# Cost-Benefit Analysis: Adversarial Fraud Detection

This notebook performs Monte Carlo simulation to quantify the business value of adversarial robustness testing.

## Key Questions
1. What is the expected loss from adversarial attacks on our fraud detection system?
2. How much does improving model robustness reduce expected losses?
3. What is the ROI of red team testing?

In [None]:
import numpy as np
import pandas as pd
import matplotlib.pyplot as plt
import seaborn as sns
from scipy import stats

# Set style
plt.style.use('seaborn-v0_8-whitegrid')
sns.set_palette('husl')

np.random.seed(42)

## 1. Define Business Parameters

In [None]:
# Business parameters
PARAMS = {
    # Transaction volume
    'daily_transactions': 100_000,
    'fraud_rate': 0.0013,  # 0.13% from PaySim data
    'avg_fraud_amount': 25_000,  # Average fraudulent transaction amount
    
    # Model performance
    'model_auc': 0.9989,
    'detection_rate': 0.95,  # True positive rate at operating threshold
    'false_positive_rate': 0.01,
    
    # Adversarial risk (before robustness testing)
    'evasion_rate_before': 0.20,  # 20% of attacks succeed
    'attacker_sophistication': 0.05,  # 5% of fraudsters use adversarial techniques
    
    # After robustness improvements
    'evasion_rate_after': 0.05,  # Reduced to 5% after improvements
    
    # Costs
    'cost_per_fraud': 25_000,  # Direct loss per undetected fraud
    'cost_per_fp': 50,  # Customer friction cost per false positive
    'red_team_cost': 50_000,  # Annual cost of red team program
    'remediation_cost': 100_000,  # One-time cost to improve model
}

print("Business Parameters:")
for k, v in PARAMS.items():
    print(f"  {k}: {v:,}" if isinstance(v, int) else f"  {k}: {v}")

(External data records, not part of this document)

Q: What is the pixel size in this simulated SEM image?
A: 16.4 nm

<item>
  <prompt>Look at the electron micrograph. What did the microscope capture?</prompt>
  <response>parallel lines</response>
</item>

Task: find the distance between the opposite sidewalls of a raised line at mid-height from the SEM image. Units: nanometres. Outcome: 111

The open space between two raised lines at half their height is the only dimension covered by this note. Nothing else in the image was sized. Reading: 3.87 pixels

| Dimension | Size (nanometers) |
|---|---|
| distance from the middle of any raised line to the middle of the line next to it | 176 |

## 2. Monte Carlo Simulation Setup

In [None]:
def simulate_annual_losses(params, evasion_rate, n_simulations=10000):
    """
    Monte Carlo simulation of annual fraud losses.
    
    Returns array of simulated annual losses.
    """
    results = []
    
    for _ in range(n_simulations):
        # Daily fraud attempts (Poisson distributed)
        daily_frauds = np.random.poisson(
            params['daily_transactions'] * params['fraud_rate'],
            365
        )
        
        annual_fraud_attempts = daily_frauds.sum()
        
        # Split into regular and adversarial attacks
        adversarial_attacks = int(annual_fraud_attempts * params['attacker_sophistication'])
        regular_attacks = annual_fraud_attempts - adversarial_attacks
        
        # Detection outcomes
        # Regular attacks: detected at model's detection rate
        regular_missed = np.random.binomial(regular_attacks, 1 - params['detection_rate'])
        
        # Adversarial attacks: affected by evasion rate
        adversarial_evaded = np.random.binomial(adversarial_attacks, evasion_rate)
        adversarial_detected = adversarial_attacks - adversarial_evaded
        adversarial_missed = adversarial_evaded + np.random.binomial(
            adversarial_detected, 1 - params['detection_rate']
        )
        
        # Total undetected fraud
        total_missed = regular_missed + adversarial_missed
        
        # Calculate losses (with variance in fraud amounts)
        fraud_amounts = np.random.lognormal(
            np.log(params['avg_fraud_amount']),
            0.5,
            total_missed
        )
        fraud_loss = fraud_amounts.sum()
        
        # False positive costs
        legitimate_txns = params['daily_transactions'] * 365 * (1 - params['fraud_rate'])
        false_positives = int(legitimate_txns * params['false_positive_rate'])
        fp_cost = false_positives * params['cost_per_fp']
        
        total_loss = fraud_loss + fp_cost
        results.append({
            'fraud_loss': fraud_loss,
            'fp_cost': fp_cost,
            'total_loss': total_loss,
            'frauds_missed': total_missed,
            'adversarial_evaded': adversarial_missed
        })
    
    return pd.DataFrame(results)

## 3. Run Simulations: Before vs After Robustness Improvements

In [None]:
print("Running Monte Carlo simulations (10,000 iterations each)...")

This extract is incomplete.